In periods of great distress and isolation, it’s often said that one of the most effective remedies can be a strict routine, forcing yourself to fill the hours of your day in a structured, even productive way to keep your mind occupied. Enys Men, the eerie but only intermittently involving follow up to Bait from Cornish director Mark Jenkin, begins just as these routines begin to fail, unravelling the mental state of a lonely woman on a remote Cornish island.
This island is the titular Enys Men (meaning ‘Rock Island’ in the Cornish dialect), inhabited exclusively by an unnamed woman (Mary Woodvine) who, in the Spring of 1973, has been assigned to take on a vague job assessing the soil of the island, a crackling radio connection to the mainland her only human company. She’s put faith in her routine – always donning the same jumper and jacket to study the same cliffside patch of soil, dropping a rock down an old tin mine and making sure it always falls to the same depth, before going home to start her petrol generator, make a pot of tea and order new supplies from the local boatman (Edward Rowe).

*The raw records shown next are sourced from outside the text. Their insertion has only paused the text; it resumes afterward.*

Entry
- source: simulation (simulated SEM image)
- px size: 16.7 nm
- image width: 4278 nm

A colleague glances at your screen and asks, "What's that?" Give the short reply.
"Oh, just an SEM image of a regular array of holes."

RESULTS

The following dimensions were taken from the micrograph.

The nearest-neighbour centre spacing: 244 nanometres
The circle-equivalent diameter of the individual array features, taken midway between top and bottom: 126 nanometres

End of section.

Before the potential supernatural even kicks, though, in she’s haunted, visited by ghostly apparitions of a surly teenage girl (Flo Crowe) who may be a vision of a daughter or even the woman’s past self. Soon, she’s hearing more insidious noises, all seemingly emanating from an oddly shaped stone directly in front of her house which seems, impossibly, to move overnight. It’s initially spooky stuff, and Jenkin gets significant mileage out of the way time can shift and crack in moments of extreme loneliness – in a place where nothing pays the time any mind (the only animals, even, are mere occasional glimpses of sea birds), it has no obligation to move in its typical linear fashion.
About halfway through Enys Men, this fear shifts into frustration. Though there are some nice moments in which Jenkin builds out his spectral world (the woman is eventually haunted by not only her past, but the history of Cornwall itself), everything is kept so vague for so long that it becomes hard to hold on to your patience. Jenkin keeps the question open of whether everything might just be in this lonely woman’s head – she starts seeing her own face appearing across the island and lichen appears to be growing out of a large scar on her stomach – but the horrors themselves aren’t scary enough to invest you that deeply in the mystery.
It does all look and sound fantastic, Jenkin shooting on 16mm to capture that old English folk horror feel and saturating the frame with the beautiful colours of the Cornish coast, whilst he repeats the trick of Bait of having every single sound, from dialogue to footsteps, added in post-production instead of recorded on set. The result is a jagged, discordant soundscape that sets you on edge more than any of the visual frights. There is a downside to this, though, this uncanny feeling keeping you at an even further remove from this already distant film. Whereas similar techniques in Bait added a hint of the thrillingly surreal to a grounded, concrete story of regional class struggle in modern Britain, here there’s very little to hold on to, ironic for a film whose horrors originate in the earthy depths of island ground.